When were born into this world, our early brain stems are being regulated according to the faces, voices, and bodies of the caregivers around us. We
are surrounded by an aura of feeling - a spirit - which constructs the affective ground from which we know. All thinking - all thought - is
referentially constructed by this ground. It is so hidden that it is seemingly only in the Buddhist tradition that it is even recognized as a
possibility. Although they too got lost in narrative.
Why couldn't Moses enter the holy land? If my reading of the narrative is correct (and I imagine it is) then Moshe - the part of ourselves that can
sense in terms of the higher level of consciousness - cannot feel the effects of its beauty from the vantage point of his material existence.
Dualislm = Delusion
You have never experienced a state of consciousness that wasn't mediated by your brain, or tinged by the specific continuity of meanings that you have
evolved in your life, all of which are emerging through the remarkable complexity of your neurons.
Why is Moshe excluded from the holy land? Because the consciousness he uses to know from the higher consciousness is incompatible with the meanings he
formed in his youth: the trauma of the past, insomuch as it is stored in his actual physical neurological structure, constrains the degree to which he
is able to experience a sense of compatibility between his social and physical existence and his spiritual existence. The two realms feel "cut apart",
and hence, Moshe cannot experience the effects of the "land of milk and honey".

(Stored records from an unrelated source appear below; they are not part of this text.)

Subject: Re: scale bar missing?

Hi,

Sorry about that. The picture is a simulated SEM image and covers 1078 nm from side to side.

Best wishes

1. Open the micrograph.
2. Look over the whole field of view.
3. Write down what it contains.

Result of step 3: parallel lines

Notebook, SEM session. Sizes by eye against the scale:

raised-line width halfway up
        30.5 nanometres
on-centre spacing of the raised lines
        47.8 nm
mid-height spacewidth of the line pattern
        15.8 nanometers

This shouldn't be a difficult or controversial thing to think, and in fact, it is perfectly logical with the reflexive structure we know through:
since everything is based in symmetry, so long as economic and sociological asymmetry persists, there will be a corresponding internal asymmetry
within each of us, creating the emergent falsity of "reality being wrong". Hence, Moses specific sin is described as occuring at the
"בְּמֵי-מְרִיבַת", which can be translated as the "waters of bitterness" - or trauma.
Apparently the Hebrews were able to infer that traumatic effects remain embodied - that is, they didn't seem to fall for the delusion created by
perception which says "reality is so and so" i.e. its feels wrong, and hence, must be wrong. They infered - used logic - that, "hey, if we have a
brain, and we have a conscious mind, perhaps the two are one, and everything we know is stored in this container".
William James notion of the brain being a filter, then, is inevitably an incomplete idea, insomuch as this filter shapes what passes through it in
terms of the history that the "filter" has lived through. Knowing and feeling, then, can be dissociated: you can know from an intellectual position
that yields a piece of information; but the quality of the whole experience -
how you knew will itself yield an information that will come to
inform how you believe reality works.
All dualisms, all belief systems that defy the golden rule, are trafficking in delusion and hurting themselves and those they care for the further
they try to pull themselves away. As Huxley wisely wrote,
“The end cannot justify the means, for the simple and obvious reason that the means
employed determine the nature of the ends produced.”
Those with a history of trauma thus can never know from up above without reminding ourselves why it feels so hard to return - to go back to a life
that doesn't feel unreal and 'wrong'.
This is perhaps the deeper meaning behind science and secularism: we need to learn how to be loving people before we recognize the power of our minds,
because if we have the latter without the former, we get megalomaniacal maleficence.